Lab 4: ML Operations
caution
You are viewing this lab from the handbook. This lab is meant to be loaded as Cloud Shell tutorial. Please see the labs section on how to do so.
In this lab, we will build a machine learning model to assess, in real-time, whether incoming transactions are fraudulent or legitimate. Using Vertex AI Pipelines (based on Kubeflow), we will streamline the end-to-end ML workflow, from data preprocessing to model deployment, ensuring scalability and efficiency in fraud detection.
In Vertex AI, custom containers allow you to define and package your own execution environment for machine learning workflows. To store custom container images, create a repository in artifact registry:
gcloud artifacts repositories create bootkon --repository-format=docker --location=us-central1
Let us create two container images, one for training and one for serving predictions.
The training container is comprised of the following files. Please have a look at them:
train/Dockerfile
: Executes the training script.train/train.py
: Downloads the data set from BigQuery, trains a machine learning model, and uploads the model to Cloud Storage.
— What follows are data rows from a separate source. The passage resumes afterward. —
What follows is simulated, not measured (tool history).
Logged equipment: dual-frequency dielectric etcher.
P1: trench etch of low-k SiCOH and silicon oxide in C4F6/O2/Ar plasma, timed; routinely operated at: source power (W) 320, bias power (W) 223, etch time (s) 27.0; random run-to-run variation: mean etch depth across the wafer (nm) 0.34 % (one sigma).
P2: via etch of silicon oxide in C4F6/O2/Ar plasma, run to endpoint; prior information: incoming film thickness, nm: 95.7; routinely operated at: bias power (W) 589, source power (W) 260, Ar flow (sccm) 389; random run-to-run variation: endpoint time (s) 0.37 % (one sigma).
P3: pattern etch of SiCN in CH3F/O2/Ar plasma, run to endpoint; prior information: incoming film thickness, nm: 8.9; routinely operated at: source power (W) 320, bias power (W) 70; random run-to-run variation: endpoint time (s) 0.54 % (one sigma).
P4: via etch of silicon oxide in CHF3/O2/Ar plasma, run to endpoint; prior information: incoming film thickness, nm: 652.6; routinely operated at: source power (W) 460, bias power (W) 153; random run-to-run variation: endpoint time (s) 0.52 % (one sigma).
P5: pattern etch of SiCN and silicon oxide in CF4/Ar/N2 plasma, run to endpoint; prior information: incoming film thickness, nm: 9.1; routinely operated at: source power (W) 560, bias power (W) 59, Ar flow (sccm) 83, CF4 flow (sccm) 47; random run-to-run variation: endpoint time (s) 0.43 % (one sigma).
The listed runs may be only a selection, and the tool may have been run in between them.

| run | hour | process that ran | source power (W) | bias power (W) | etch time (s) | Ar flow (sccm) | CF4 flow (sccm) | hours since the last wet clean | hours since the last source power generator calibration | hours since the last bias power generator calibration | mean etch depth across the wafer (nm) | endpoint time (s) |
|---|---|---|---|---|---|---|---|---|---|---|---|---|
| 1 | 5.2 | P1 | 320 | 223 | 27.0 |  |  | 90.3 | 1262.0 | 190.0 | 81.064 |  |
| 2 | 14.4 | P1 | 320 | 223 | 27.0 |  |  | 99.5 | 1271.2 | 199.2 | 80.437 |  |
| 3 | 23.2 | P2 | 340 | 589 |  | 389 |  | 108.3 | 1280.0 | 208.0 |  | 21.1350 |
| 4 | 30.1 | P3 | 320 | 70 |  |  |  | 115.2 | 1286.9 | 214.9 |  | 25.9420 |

The serving container image is comprised of the following files:
predict/Dockerfile
: Executes the serving script to answer requests.predict/predict.py
: Downloads the model from Cloud Storage, loads it, and answers predictions on port8080
.
We can create the container images using Cloud Build, which allows you to build a Docker image using just a Dockerfile. The next command builds the image in Cloud Build and pushes it to Artifact Registry:
(cd src/ml/train && gcloud builds submit --region=us-central1 --tag=us-central1-docker.pkg.dev/<PROJECT_ID>/bootkon/bootkon-train:latest --quiet)
Let’s do the same for the serving image:
(cd src/ml/predict && gcloud builds submit --region=us-central1 --tag=us-central1-docker.pkg.dev/<PROJECT_ID>/bootkon/bootkon-predict:latest --quiet)
Vertex AI Pipelines
Now, have a look at pipeline.py
. This script uses the Kubeflow domain specific language (dsl) to orchestrate the following machine learning workflow:
CustomTrainingJobOp
trains the model.ModelUploadOp
uploads the trained model to the Vertex AI model registry.EndpointCreateOp
creates a prediction endpoint for inference.ModelDeployOp
deploys the model from step 2 to the endpoint from step 3.
Let’s execute it:
python src/ml/pipeline.py
The pipeline run will take around 20 minutes to complete. While waiting, please read the introduction to Vertex AI Pipelines.
Custom Training Job
The pipeline creates a custom training job – let’s inspect it in the Cloud Console once it has completed:
- Open Vertex AI Console
- Click
Training in the navigation menu - Click
Custom jobs - Click
bootkon-training-job
Note the container image it uses and the arguments that are passed to the container (dataset in BigQuery and project id).
Model Registry
Once the training job has finished, the resulting model is uploaded to the model registry. Let’s have a look:
- Click
Model Registry in the nevigation menu - Click
bootkon-model - Click
VERSION DETAILS
Here you can can see that a model in the Vertex AI Model Registry is made up from a Container image as well as a Model artifact location. When you deploy a model, Vertex AI simply starts the container and points it to the artifact location.
Endpoint for Predictions
The endpoint is created in a parallel branch in the pipeline you just ran. You can deploy models to an endpoint through the model registry.
- Click
Online Prediction in the navigation menu - Click
bootkon-endpoint
You can see that the endpoint has one model deployed currently, and all the traffic is routed to it (traffic split is 100%). When scrolling down, you get live graphs as soon as predictions are coming in.
You can also train and deploy models on Vertex in the UI only. Let’s have a more detailed look. Click
Vertex AI Pipelines
Let’s have a look at the Pipeline as well.
- Click
Pipelines in the navigation menu - Click
bootkon-pipeline-…
You can now see the individual steps in the pipeline. Please click through the individual steps of the pipeline and have a look at the Pipeline run analysis on the right hand side as you cycle pipeline steps.
Click on Expand Artifacts. Now, you can see expanded yellow boxes. These are Vertex AI artifacts that are created as a result of the previous step.
Feel free to explore the UI in more detail on your own!
Making predictions
Now that the endpoint has been deployed, we can send transactions to it to assess whether they are fraudulent or not.
We can use curl
to send transactions to the endpoint.
Have a look at predict.sh
. In line 9 it uses curl
to call the endpoint using a data file named instances.json
containing 3 transactions.
Let’s execute it:
./src/ml/predict.sh
The result should be a JSON object with a prediction
key, containing the predictions for each of the 3 transactions. 1
means fraud and 0
means non-fraud.
Success
Congratulations, intrepid ML explorer! 🚀 You’ve successfully wrangled data, trained models, and unleashed the power of Vertex AI. If your model underperforms, remember: it’s not a bug—it’s just an underfitting feature! Keep iterating, keep optimizing, and may your loss functions always converge. Happy coding! 🤖✨